Karl Marx gives us an insight that reveals a new response to school shootings. When Marx called religion “the opium of the masses,” he wasn’t saying that religion puts its adherents in a stupor or gets them high. He was paying religion a compliment. He was acknowledging opium’s value in pain relief. Religion helps people deal with the pain of life.
But here’s Marx’s point: that’s not a good thing when it masks the underlying problem. Opium isn’t doing you any favors if, by reducing the pain of a broken leg, you’re no longer motivated to see a doctor. And religion isn’t doing you any favors if, by reducing the misery of life, you don’t take steps to correct the problems in your life.
Step back to take in all of society, and religion’s soothing the misery of injustice, poverty, and hunger is doing the people no favors if it reduces their drive to fix the root causes of those social problems.
Now see this applied to catastrophes like school shootings. Our habit is to fall back on easy platitudes. These might be Christian, such as, “Trust that God has a plan” or “We’ll have to ask God when we get to heaven.” Maybe it’s struggling to find something positive: “I’m grateful for our heroic first responders.” And there’s the conservative politician’s favorite, “We’re sending thoughts and prayers,” which has a perfect track record of producing zero good. How about sending us some useful legislation instead?

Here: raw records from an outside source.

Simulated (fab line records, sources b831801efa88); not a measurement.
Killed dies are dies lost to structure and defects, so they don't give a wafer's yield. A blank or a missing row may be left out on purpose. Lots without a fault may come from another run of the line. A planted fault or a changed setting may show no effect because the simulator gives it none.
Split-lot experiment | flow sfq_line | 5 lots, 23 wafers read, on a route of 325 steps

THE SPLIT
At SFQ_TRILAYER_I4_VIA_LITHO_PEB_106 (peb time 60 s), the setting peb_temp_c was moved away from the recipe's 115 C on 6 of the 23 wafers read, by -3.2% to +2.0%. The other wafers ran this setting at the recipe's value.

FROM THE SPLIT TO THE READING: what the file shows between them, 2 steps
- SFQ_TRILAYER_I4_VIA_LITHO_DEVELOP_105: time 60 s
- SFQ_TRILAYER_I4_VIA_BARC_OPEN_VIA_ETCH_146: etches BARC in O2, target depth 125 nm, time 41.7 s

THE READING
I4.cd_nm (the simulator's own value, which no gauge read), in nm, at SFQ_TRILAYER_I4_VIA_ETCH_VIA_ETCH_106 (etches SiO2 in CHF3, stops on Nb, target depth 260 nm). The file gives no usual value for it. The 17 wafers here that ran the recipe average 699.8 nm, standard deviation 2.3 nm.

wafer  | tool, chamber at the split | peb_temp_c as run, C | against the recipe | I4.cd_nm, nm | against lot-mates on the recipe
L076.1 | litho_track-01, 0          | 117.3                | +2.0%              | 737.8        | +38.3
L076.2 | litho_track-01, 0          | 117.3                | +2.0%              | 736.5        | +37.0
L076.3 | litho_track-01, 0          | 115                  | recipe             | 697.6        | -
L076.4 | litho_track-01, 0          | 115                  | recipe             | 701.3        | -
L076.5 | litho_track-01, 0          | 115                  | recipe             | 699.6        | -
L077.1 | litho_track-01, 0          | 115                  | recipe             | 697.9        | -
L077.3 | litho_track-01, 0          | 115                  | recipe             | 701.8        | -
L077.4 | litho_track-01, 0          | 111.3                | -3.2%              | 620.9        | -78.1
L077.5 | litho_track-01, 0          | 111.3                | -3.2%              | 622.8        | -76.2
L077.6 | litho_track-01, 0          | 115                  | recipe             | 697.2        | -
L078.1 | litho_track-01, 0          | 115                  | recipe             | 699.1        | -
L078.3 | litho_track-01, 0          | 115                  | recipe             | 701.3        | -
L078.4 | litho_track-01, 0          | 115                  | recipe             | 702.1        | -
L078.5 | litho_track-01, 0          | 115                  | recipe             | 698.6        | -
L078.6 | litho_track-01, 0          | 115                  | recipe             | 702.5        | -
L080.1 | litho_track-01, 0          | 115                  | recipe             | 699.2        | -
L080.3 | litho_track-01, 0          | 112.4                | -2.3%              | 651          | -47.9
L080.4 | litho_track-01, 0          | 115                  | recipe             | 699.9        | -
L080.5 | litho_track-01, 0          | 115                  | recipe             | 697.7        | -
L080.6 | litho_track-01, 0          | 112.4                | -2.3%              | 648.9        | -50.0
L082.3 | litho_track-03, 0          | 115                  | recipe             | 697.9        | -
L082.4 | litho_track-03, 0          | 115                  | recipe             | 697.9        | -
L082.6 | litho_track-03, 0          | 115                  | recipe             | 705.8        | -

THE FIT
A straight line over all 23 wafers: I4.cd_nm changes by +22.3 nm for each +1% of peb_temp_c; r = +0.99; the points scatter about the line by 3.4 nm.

The Uvalde shootings didn’t happen in my neighborhood, so the last thing I’ll do is scold someone who did lose a loved one for finding solace in whatever way works for them.
Call to action
It’s a priority to focus on the grieving families, but—and here’s the delicate balance—platitudes and time contain the feelings of outrage, and that’s an opportunity lost.
To politicians, those who can help fix this, I say, stop offering comfort. Don’t share your thoughts and prayers. Stop thanking the heroic first responders—leave that to someone else, someone not holding the reins of power. You’re in the rare position of being able to address this crisis. Don’t release the emotion but build it up. Channel that grief and emotion into justified rage. Create a firestorm and use it to make positive change.
This is the 27th school shooting in the U.S., and this makes 212 mass shootings, just this year. What the hell? Is it not obvious that something major is wrong here? I appreciate that gun control is a political third rail for some politicians, but why is their job security more important than doing the right thing? Wouldn’t it be admirable to see a politician tell us that they knew that gun control legislation (say) would be politically unpopular, but, damn it, it’s simply the morally correct action? How can politicians live with themselves if they know that their inaction on useful legislation—or their loosening of gun laws—has led to the deaths of children and anguish in their families?
For a tangible first step, let me suggest a federal legislative committee titled One Month to Common Sense that would hear from the experts what research tells us is effective and practical. With its sunset clause in its name, it could harness the outrage from Uvalde. No, its recommendations won’t fix the problem by reducing the incidence of mass shootings to zero, but a comparison of U.S. statistics with other Western countries’ embarrassingly lower incidents of gun violence shows there is much room for improvement.
What Would Karl Marx Do? Marx got a lot wrong, but his observation about opium dulling the drive for change was right. Comfort after a crisis is the opium, but we’ve become addicted and have ignored how its short-term effectiveness is its long-term weakness. To make real change, let’s channel that grief into justified rage.
Never doubt that a small group
of thoughtful, committed citizens
can change the world;
indeed, it’s the only thing that ever has.